28 APRIL 1939, Page 36

A STANDARD WORK

Harrap's Standard French and English Dictionary. Part II. English-French. Edited by J. E. Mansion. (Harrap. 635.)

WITH the publication of the second section of this dictionary, a task conceived forty, and actively begun more than twenty, years ago is triumphantly completed. The French-English section of Mr. Mansion's dictionary was published in 1934, and is now generally recognised as the most accurate, scientific and comprehensive dictionary available. Publication of the English-French section was planned for two years later, but with the appearance of the new edition of Webster's Dictionary and the Supplement to the Oxford Dictionary a further delay became necessary if advantage was to be taken of the new material contained in those works. This work of collation done, it may be said that the dictionary omits hardly a word or phrase which one might expect to find in a lexicon of purely English usage. It contains some material which will not be found in the Oxford Dictionary or in Webster.

The greatest advantage of this dictionary over any of its predecessors is in its range—substantially greater than that of several dictionaries expressly limited to them—of scientific, technical and commercial terms. So thorough seem to have been its listings of these that there can be few omissions to distress even the expert in any given subject. Americanisms are given a generous showing, though sometimes inevitably in renderings which say either too little or too much. There is, for example, no precise equivalent in French for the word wisecrack, the renderings given—bon mot, saillie, and cocasserie—all being some distance from the mark ; similarly, a number of words expressive of things which have no real equivalent in French life evoke explanatory and descriptive phrases rather than translations. Even well-known English terms sometimes require such treatment, and an idea of the editorial ingenuity and industry expended on them will be given by the fact that a special example, in French, has been composed to illustrate the word limerick.

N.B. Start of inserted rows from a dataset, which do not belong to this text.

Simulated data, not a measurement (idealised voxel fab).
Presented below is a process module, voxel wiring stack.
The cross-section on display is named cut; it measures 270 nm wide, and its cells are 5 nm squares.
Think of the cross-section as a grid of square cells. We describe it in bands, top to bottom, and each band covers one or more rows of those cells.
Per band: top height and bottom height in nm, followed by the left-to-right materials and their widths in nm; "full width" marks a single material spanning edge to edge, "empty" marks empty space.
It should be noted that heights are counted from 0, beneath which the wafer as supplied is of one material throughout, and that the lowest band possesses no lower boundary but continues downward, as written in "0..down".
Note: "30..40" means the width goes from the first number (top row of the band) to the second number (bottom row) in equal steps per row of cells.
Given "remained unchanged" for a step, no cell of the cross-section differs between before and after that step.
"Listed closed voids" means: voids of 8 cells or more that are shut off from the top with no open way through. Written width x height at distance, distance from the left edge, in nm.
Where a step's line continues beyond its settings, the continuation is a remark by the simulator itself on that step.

Colloquialisms, both modern and traditional, and those phrases, so peculiarly baffling to the foreigner, which have their roots in half-forgotten legend, are admirably dealt with. Few national institutions or formal titles remain unmentioned, and there is an inclusive collection of those literary characters, like Pecksniff and Chadband, who have given their names to attitudes of mind. In short, this dictionary is as complete and as accurate as human endeavour could make it, and as its arrangement is masterly in its clarity, it takes its place at once as an indispensable standard work of reference. It may be doubted whether there is any work bridging any two languages to rival it in importance.